Repo and experiments conducted for DAFx25 paper https://arxiv.org/abs/2505.04082
-
First, follow directions to install NAM locally in your device. https://neural-amp-modeler.readthedocs.io/en/latest/installation.html
-
Navigate to source code (typically in C:\Users$USER\anaconda3\Lib\site-packages\nam)
-
Delete source code and replace by pulling from this repo
Training is done by using command:
nam-full "C:\Users\ryota\anaconda3\Lib\site-packages\nam\config\data.json" "C:\Users\ryota\anaconda3\Lib\site-packages\nam\config\model.json" "C:\Users\ryota\anaconda3\Lib\site-packages\nam\config\learning.json" "C:\Users\ryota\anaconda3\Lib\site-packages\nam\output"where the first string is path to data config file, then model config file, then learning config file, and the output directory. All of these files exists in this repo under config folder and output folder.
Make sure to change the location of training_data in data.json
To change the hyperparameter of training, go to model.json
Note: every time training is done, it automatically runs inference on test_data/1245Hz.wav
Batch training is done by using command:
bash run_nam_activations.sh 1 10Where the first number is the first seed of the run, and second number is the last seed of the run (inclusive). Make sure to set all the directories accordingly.
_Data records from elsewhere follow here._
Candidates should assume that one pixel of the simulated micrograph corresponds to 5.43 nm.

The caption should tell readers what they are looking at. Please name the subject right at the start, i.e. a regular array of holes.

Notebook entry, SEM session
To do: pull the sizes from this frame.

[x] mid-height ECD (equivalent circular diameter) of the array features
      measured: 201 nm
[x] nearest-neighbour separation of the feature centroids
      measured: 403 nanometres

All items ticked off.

Inference is done by using command:
python inference.py --exp_dir output/2025-01-30-16-42-32 --input_path test_data/1245Hz.wav --output_name output.wavwhere --exp_dir is the experiment directory in the output folder, --input_path is the audio file we want to run inference on, and --output_name is the name of the output wav file.
Visualization of batch training for experiment section is done using this command
python other/visualize.pyVisualization for the analysis portion of paper is done via this command
python other/visualize_2.pyfinding the most unbiased seed is done via this command
python other/get_seed.pyCheck out both activation_test.ipynb and aliasing_test.ipynb for additional functions and testing done throughout this research.
Finished writing up the README.md, creating a github repo, and edited the _activations.py to include snake activation and relu squared activations. Model is training pretty smoothly, and will write script to analyze aliasing tomorrow
Added more activation functions, and created two jupyter notebooks which tests the activation function, and other that tests the aliasing.
Finished reading the paper about activation functions. Figured out way to run inference on any audio file. Also figured out way to visualize aliasing (getting top n_peak frequencies).
Instead of getting top n frequencies, I went with the first n harmonics. Also, made a inference.py script to run inference on any audio file. I updated aliasing to use heavily zero padded fft, and also computed the signal to noise ratio.
Created all the model config json files for each activation functions, and incorporated a batch script that trains the model for each activation. results text file lists all of the signal to noise ratio numbers for each activation (for three different seeds), but seems like there is a lot of variability and variance. Next, I might look at constructing the most "soft" activation functions to reduce aliasing.
Made scripts to run multiple seeds and get average. Seems to be a strong correlation between stretch factor and aliasing. Made script to visualize results.
Finished running script for tanh and snake (100 log spaced runs). The results show the strong correlation between stretch factor and aliasing and error.
- DONE: calculate aliasing using equation (square each magnitude then add only harmonics ==> which is energy) / (filter harmonics and sum squared amplitude of leftover noise which is energy) = signal to noise ratio
- DONE: finalize squared relu with dip (squaredSwish ==> Squish, SquaredGeLu ==> Squiglu)
- DONE: create a batch script to run all activation function
- DONE: change from SER to ASR (aliasing)/(harmonic signal), both magnitude squared summed
- DONE: add tanh and snake with different stretch factor
- DONE: create gated vs non gated config files
- DONE: run approximately 100 runs (different deterministic seeds) on all of them
- DONE: create a argmax and average of the 100 runs for all the different activation functions
- DONE: Look specifically into the Tanh (non gated) and zoom in by adding more horizontal stretch factors (run 100 ish seeds)
- DONE: Qualative Analysis: Export the best ASR ESR model and audibly compare with sine sweep (play around with how high the frequency goes), create before after audio clips.
- DONE: Conjecture: For the best stretch factor model, increase the hidden layer and compute power
- DONE: Theme: Alias reduction through smoothness of activation functions
- Look into learnable parameters (for the whole network, per layer, or per neuron), look at kernel size, additional audio signal processing intuitions
- Lowpass before capturing and capture with higher sampling rate (adding headroom, bandlimit activation, cool with Snake)